‘Tide marks’ were where the water either ran up your arms or down your neck, so you just let it dry or gave a quick rub with your sleeve.
There were no hot water taps or central heating around in these good old times so when it came to getting washed in the winter it was a quick splash – and I mean quick.
There was always plenty of snow and ice around in winter so in my case it was just a case of ‘wash what can be seen’ of your face and hands. Now ‘tide marks’ were where the water either ran up your arms or down your neck, so you just let it dry or gave a quick rub with your sleeve. By doing this you ended up with streaks or ‘tide marks’ as we called them.
Now and again a teacher would pull you over and roll your sleeves up, where there would be some great tide marks on show, which I would just laugh at. The other place was your ears and neck which just got washed now and again if they were lucky. No one I knew was too bothered, a few in our street and around the doors were exactly the same as me.

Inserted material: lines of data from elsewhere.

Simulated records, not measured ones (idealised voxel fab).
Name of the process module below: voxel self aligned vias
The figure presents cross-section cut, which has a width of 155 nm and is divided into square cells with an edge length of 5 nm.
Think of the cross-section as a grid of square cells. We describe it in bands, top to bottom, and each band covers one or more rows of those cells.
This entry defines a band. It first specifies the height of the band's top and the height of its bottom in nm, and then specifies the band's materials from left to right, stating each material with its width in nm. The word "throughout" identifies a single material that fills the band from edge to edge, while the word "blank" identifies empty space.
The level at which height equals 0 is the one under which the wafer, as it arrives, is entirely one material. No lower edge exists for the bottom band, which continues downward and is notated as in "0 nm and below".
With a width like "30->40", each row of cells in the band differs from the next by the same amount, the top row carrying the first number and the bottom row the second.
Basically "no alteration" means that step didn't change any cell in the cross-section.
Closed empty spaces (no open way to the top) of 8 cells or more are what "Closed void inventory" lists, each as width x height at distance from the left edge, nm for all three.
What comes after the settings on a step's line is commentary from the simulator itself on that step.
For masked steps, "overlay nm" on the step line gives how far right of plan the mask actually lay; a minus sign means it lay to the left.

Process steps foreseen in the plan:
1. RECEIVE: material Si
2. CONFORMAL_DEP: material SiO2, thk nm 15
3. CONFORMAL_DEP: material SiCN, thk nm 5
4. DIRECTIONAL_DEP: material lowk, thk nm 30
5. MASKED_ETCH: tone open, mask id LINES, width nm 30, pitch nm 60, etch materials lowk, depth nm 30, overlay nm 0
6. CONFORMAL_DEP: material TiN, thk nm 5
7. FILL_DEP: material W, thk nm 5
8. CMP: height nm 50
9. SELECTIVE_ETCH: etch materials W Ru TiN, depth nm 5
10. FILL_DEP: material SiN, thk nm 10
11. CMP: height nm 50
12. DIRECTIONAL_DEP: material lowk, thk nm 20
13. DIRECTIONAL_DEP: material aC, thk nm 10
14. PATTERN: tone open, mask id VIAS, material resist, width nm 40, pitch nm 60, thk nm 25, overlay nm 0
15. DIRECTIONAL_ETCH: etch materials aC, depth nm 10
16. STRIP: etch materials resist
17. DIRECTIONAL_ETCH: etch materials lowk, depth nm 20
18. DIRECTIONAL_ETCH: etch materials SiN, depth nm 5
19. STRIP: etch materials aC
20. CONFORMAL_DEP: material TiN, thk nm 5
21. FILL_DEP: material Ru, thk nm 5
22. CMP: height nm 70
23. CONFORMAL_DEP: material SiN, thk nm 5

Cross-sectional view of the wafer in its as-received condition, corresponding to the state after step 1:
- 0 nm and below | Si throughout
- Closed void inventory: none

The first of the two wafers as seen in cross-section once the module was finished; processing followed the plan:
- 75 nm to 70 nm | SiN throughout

It would not surprise me in the least if the saying ‘do behind your ears and that is your neck’ came to light around this time as hygiene was never top of my list at this time. As far as I can remember there was only two types of soap around this time, which were a carbolic Lifebuoy 1 (a red colour) and Lifebuoy 2 (a green colour). These two soaps were used for everything from getting washed to doing the dishes and cleaning steps. A bar of soap was around 12 inches long and 2 inches square, and your parents just cut them up to suit the job they were doing at the time.
In today’s era, you have that many soaps, shampoos and deodorants, that muck and minging is just a big taboo and not allowed!